Master Cecilie Dalland
Title of dissertation:
Student-centered teaching methods: How do the use of work plans and oral presentations affect students' use of strategies?
The topic of this thesis was the use of work plans and oral presentations as teaching and learning tools in secondary schools. The main/overall research question was: In what way do student-centred teaching methods, such as work plans and oral presentations, affect lower secondary school students’ use of strategies and working methods? Both work plans and oral presentations are best suited to self-regulated students who are able to take responsibility for their learning, work on their assignments individually and manage their time appropriately. Although Norwegian secondary school students frequently work with work plans and oral presentations, little research has been conducted on these two teaching and learning tools.

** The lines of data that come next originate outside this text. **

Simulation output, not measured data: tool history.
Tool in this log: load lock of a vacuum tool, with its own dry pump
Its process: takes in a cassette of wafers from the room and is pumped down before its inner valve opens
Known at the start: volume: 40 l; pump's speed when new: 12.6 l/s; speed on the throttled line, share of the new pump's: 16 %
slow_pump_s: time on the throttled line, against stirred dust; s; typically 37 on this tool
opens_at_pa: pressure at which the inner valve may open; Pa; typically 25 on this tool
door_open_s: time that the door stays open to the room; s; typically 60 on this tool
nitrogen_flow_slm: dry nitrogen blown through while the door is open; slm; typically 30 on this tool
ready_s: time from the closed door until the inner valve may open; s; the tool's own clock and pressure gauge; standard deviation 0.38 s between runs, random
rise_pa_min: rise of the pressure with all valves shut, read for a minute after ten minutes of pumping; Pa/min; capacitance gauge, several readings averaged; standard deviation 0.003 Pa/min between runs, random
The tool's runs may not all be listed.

This study investigated the strategies that high- and low-achieving students employ when they use work plans and whether there are gender differences in these strategies. It also investigated whether the use of work plans promoted self-regulated learning and in what ways social positioning and the use of verbal and non-verbal resources were reflected in boys’ and girls’ oral presentations.
The analyses drew on data from the PISA+ video study, which was conducted during 2005. The PISA+- video study consisted of video observations of six ninth-grade math, reading and science classrooms in Norway. One hundred and fifty two video recordings of classes, 77 student interviews and 18 teacher interviews were analysed.
The results showed that high-achieving girls and boys and low-achieving girls took greater responsibility for their learning than low-achieving boys. In terms of the oral presentations, the girls were better prepared, and they were less dependent on manuscripts. In general, the findings showed that the teachers gave the students little training in the use of different learning and self-regulation strategies and that the students received little cognitive and autonomy supportive feedback.
This thesis discusses the use of student-centered teaching methods (work plans and oral presentations) in secondary schools and provides proposals on how these can be used more appropriately.
The work was conducted at the University of Oslo, Department of Education.